Users are putting their personal information at risk by storing it on digital devices without proper security protection, according to a new report. A survey by Kaspersky Lab revealed that 88 per cent of users store private and personal information on such devices, but many do not take appropriate security measures.

48 per cent store their email and online account passwords on their devices, while 28 per cent store financial information including bank details, payment credentials and PIN codes.

Smartphones are the most popular device used to store personal information, with 87 per cent of users admitting to keeping sensitive data on their phones.

This was closely followed by computers at 84 per cent and tablets at 76 per cent.

But 17 per cent of tablet users say they have neither password protection nor any security solution installed on their devices, putting that information at risk from hackers.

This is also true for 13 per cent of smartphone users and three per cent of computer users.

Meanwhile, only eight per cent delete private information from their devices immediately and just 17 per cent create password-protected folders for their sensitive data.

Only seven per cent said they encrypt data from prying eyes, according to the study, and – somewhat worryingly – 27 per cent believe they have no confidential information at all.

“With the use of digital devices intrinsically linked to our offline world, consumers are entrusting more information to their smartphones, tablets and computers without a second thought,” said Victor Yablokov, head of mobile product line at Kaspersky Lab.

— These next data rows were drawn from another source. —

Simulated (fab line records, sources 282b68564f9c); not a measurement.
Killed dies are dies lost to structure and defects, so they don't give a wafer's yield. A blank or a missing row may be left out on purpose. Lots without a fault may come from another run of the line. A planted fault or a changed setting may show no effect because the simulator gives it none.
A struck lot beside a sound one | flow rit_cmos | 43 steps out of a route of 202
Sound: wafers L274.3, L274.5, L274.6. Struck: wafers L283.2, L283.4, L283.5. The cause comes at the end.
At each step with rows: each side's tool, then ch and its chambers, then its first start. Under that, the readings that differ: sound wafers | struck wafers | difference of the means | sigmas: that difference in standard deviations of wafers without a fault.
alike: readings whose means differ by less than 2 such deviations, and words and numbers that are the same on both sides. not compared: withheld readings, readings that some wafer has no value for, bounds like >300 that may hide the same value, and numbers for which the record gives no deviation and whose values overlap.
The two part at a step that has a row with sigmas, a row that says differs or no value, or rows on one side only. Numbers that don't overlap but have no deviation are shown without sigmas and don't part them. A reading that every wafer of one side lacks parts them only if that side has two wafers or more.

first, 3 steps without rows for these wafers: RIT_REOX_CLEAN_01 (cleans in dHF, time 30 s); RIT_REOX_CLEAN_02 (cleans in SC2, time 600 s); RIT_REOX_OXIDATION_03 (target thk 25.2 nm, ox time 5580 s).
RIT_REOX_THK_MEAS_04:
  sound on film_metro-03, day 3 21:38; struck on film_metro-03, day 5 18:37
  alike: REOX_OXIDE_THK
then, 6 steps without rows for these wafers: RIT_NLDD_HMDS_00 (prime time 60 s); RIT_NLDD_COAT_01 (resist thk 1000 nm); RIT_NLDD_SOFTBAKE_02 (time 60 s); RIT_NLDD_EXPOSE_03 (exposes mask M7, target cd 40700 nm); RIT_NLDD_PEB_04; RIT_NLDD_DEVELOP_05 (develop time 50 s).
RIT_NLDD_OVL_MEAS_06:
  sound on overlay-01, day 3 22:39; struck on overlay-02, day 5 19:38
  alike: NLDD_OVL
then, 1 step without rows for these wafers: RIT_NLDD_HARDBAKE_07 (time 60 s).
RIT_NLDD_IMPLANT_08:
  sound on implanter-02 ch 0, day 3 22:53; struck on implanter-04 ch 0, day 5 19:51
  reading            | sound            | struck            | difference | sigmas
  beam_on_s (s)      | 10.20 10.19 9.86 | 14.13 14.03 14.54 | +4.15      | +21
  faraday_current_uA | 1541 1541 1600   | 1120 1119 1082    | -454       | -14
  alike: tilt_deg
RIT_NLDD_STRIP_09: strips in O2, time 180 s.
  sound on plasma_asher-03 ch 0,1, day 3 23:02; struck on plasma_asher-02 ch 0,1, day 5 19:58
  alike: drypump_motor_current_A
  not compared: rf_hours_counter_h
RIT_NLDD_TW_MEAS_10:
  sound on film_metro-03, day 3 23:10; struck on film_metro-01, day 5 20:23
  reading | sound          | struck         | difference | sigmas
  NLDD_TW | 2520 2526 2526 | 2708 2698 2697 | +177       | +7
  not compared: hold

“This change in lifestyle has not necessarily led to a change in mind-set however, with the safety of this information often overlooked in favour of ease of access and convenience. Protecting your confidential data and mobile devices with security solutions and passwords is essential to keeping the cyber criminals out in the cold and your personal data remaining private.”

This is just the latest study to bring concerning figures about consumers’ digital safety.

In the run-up to Christmas it was revealed that more than a quarter of UK and US shoppers would snap up a good deal before checking the security of a retail site.